This is a poem, these are lyrics that my friend Jack wrote to/about me many years ago. I was feeling sorry for myself and making a bunch of excuses. I didn’t realize that I was being that way. I ended up singing the words in our band, Tom Gemp. We were a Detroit/Ann Arbor band in the 80’s.
Constant Moan
Whining on the phone
Another problem
A constant moan
Why don’t you shut up?
I’ve heard enough
Why don’t you get off your ass
And change what you don’t like?
Everything is out to get you
Everyone is so against you
And so you sit and cry
But do you even try
To change
Why don’t you see, it’s all inside your head
It’s all inside your head
- Jack Soffel
Performed by the band Tom Gemp
Super Mega Maxi is a new larger size of cola that I saw the last time I was in Mexico. Every year a new word is added to make it bigger. Next year, it will be “Super Mega Maxi Extreme!” In ten years, I can hardly imagine what the 13 liter size will be called.
Super Mega Maxi Disaster is the name of a game that was invented years ago in a restaurant in Austin, Texas. It never had a name back then. It was just a concept game that a couple of us dreamed up when we should have been working.
It is a game that can be enjoyed by one or more people. All ages are welcome to try.
The object is to stumble, or wipe out in such a way as to cause maximum damage in an absurd way, while also extending the duration of the wipe out as long as possible.
Points are given for amount of damage (or disruption), length of disaster and creativity. If someone faints, or gets a cream pie in the face, you automatically win.
Points are deducted for laughing, saying “Just kidding” or falling out of character. If people discover that you have faked your accident, you lose.
The game can be played anywhere. Public places are usually the best. Awkward family events are also great.
Location is taken into consideration when accumulating points. Obviously, more damage can be done in a china shop than in a pillow factory.
A simple example would be:
You enter a coffee shop, trip over a carpet that is meant for wiping your feet, you grab onto the nearby frilly curtains, pulling them down as you crash into the edge of a table, causing it to flip over, spilling plates, etc…. you continue to roll forward, tripping someone and so on.

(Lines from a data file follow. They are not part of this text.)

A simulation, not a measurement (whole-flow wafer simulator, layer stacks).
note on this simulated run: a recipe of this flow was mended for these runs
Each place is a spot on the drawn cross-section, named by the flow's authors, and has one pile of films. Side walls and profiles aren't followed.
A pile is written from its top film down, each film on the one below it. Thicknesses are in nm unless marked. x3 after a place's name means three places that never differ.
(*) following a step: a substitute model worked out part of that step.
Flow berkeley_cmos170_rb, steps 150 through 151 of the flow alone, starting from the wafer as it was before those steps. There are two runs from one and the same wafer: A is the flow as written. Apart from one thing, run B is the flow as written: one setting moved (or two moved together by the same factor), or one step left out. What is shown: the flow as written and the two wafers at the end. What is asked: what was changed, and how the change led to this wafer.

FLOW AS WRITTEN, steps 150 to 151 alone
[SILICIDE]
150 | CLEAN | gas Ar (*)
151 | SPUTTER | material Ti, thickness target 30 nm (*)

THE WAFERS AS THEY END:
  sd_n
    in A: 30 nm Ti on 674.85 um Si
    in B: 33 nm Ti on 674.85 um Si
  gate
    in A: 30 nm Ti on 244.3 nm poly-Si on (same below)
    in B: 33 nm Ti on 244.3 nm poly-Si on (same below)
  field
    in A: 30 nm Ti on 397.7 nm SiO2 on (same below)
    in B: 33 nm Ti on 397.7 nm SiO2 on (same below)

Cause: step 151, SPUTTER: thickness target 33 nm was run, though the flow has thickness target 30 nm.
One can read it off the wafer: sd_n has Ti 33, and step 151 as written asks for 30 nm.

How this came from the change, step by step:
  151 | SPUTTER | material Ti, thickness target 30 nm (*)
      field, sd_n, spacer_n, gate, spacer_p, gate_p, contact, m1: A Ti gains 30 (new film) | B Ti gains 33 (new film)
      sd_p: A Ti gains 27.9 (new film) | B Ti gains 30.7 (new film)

These are the basic rules.
Let the games begin!
There is no room for error in this place. Careful planning, focus groups, meetings and discussions have created a new reality. Intentionally haphazard, this reality can easily be found on Google maps. If I remember correctly, it has been rated 3 1/2 stars. Alot of work went into crafting that rating. It’s no mistake, intended to appeal to a specific demographic.
Yep.
A middle aged couple on a sailboat.
A young Asian woman sitting cross legged in front of her laptop.
A young “ethnic” man looking at his portable electronic device.
I hate it.
The marketing used to sell us things. Specifically, the stupid pictures of people who are supposed to be me.
I guess I’m supposed to say, “Wow! That guy’s like me! I’m gonna’ try online banking, wash my hair and take a pill for my condition!”
Yep.
I would like to recreate generic stock marketing photos using real people and animals.
Ugly.
Slightly distorted.
Walleyed.
I would love to receive your distorted interpretations.
For a limited time only, download my app and get a 5% discount!
And that’s not all!
I will constantly bombard your portable electronic device with loads of useless junk!
Seriously, though, it occurred to me that I need my own app. If the grocery store, gas station and bank have one, I want one too. Instead of exchanging email address, phone number or business card, I could give you my app. It’s the future of social networking.
Eventually I will become my app. This will be the only way to interact with me. If you want to hang out, or grab a bite to eat, you’ll have to download my app.
Occasionally, I’ll send you a coupon for a free glass of orange juice.
There’s a buzz in town. A new hot chef has come onto the Chicago culinary scene. His creations defy the way we have ever thought about food. Mind blowing fare literally flies off of the plate by way of edible, imitation hummingbird wings, landing gently on your tongue. The flavor massages your taste buds in ways you never could have imagined. He’s radical, throwing out all of the rules as he casts his spells. He’s a hip wizard in a white chef’s jacket. His hair is messy in a really expensive way. Have you heard of him? He has a show on cable tv. I think it’s called Wizard Chef or something like that. They use a hand held camera for a lot of the kitchen scenes so that you feel like you’re right in the action. Sometimes Wizard Chef has a fit. He throws pans at the assistant chefs. Everybody likes that.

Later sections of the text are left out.